ABN Amro rose 2% at 10:20 a.m. in Amsterdam trading, paring losses this year to 19%.

Operating income rose 8.8% from a year earlier, as ABN Amro continued to see growth in its mortgage and corporate loan books, rising fees and inflows in its wealth management business.

Net interest income, a key driver of profits at other European banks last quarter, declined to 1.27 billion euros last quarter, from 1.31 billion euros a year earlier, on higher hedging costs and lower prepayment penalties. 

Operating expenses rose 7.6% from a year earlier, reflecting costs to fix money-laundering controls that Swaak, a former PwC Netherlands chairman with experience advising organizations on anti-money-laundering initiatives, had already flagged with first-quarter results.
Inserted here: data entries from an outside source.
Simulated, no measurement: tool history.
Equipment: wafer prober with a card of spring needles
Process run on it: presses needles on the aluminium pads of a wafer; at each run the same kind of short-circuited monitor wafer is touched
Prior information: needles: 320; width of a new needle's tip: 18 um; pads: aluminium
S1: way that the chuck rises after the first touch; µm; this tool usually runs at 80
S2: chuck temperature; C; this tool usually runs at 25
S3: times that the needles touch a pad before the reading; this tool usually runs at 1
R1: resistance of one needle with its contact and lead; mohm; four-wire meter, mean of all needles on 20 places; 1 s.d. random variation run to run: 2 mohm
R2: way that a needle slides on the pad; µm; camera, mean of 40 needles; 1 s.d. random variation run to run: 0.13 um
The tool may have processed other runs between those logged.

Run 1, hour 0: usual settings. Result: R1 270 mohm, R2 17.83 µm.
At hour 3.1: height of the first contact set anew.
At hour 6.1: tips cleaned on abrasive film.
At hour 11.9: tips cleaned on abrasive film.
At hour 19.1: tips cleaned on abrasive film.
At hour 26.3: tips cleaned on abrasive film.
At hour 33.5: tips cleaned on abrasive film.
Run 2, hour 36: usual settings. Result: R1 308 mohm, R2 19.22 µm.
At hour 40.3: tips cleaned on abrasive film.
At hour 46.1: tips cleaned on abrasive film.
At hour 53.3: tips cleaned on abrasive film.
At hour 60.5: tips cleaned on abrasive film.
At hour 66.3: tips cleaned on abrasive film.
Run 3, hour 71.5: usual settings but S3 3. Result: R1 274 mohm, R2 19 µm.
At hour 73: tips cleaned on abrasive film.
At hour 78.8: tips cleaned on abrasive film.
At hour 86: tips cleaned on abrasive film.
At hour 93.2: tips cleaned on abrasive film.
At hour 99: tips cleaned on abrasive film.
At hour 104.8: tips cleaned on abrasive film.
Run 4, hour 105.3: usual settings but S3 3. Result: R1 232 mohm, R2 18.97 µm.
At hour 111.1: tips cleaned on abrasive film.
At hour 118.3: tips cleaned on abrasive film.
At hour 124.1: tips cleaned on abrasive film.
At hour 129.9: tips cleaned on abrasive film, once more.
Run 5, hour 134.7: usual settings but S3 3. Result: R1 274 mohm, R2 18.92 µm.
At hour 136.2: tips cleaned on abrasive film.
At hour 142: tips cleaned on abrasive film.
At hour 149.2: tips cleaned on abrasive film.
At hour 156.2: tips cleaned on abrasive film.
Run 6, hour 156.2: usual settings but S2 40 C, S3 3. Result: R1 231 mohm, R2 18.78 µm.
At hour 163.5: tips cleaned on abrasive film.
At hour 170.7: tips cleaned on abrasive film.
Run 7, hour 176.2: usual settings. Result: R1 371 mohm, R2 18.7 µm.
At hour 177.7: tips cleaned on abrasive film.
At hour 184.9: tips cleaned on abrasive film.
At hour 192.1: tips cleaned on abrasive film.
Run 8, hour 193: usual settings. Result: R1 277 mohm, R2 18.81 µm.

“We’re having to provision it all upfront,” Chief Financial Officer Lars Kramer said in a phone interview. “And basically what this means is we’re having to keep people on board for longer until middle to end of next year to get the remediation done.”

Headcount increased by 440 year-on-year, largely because of hiring for its AML unit, it said in its quarterly report. That was part of the reason why personnel expenses rose 40 million euros in the first half of the year on the same period in 2021. 

The buyback announced Wednesday, of as much as 250 million euros worth of shares, is contingent upon the Dutch government selling down its stake in ABN Amro, which was bailed out in the financial crisis. It comes on top of a 500 million-euro plan outlined at the start of the year.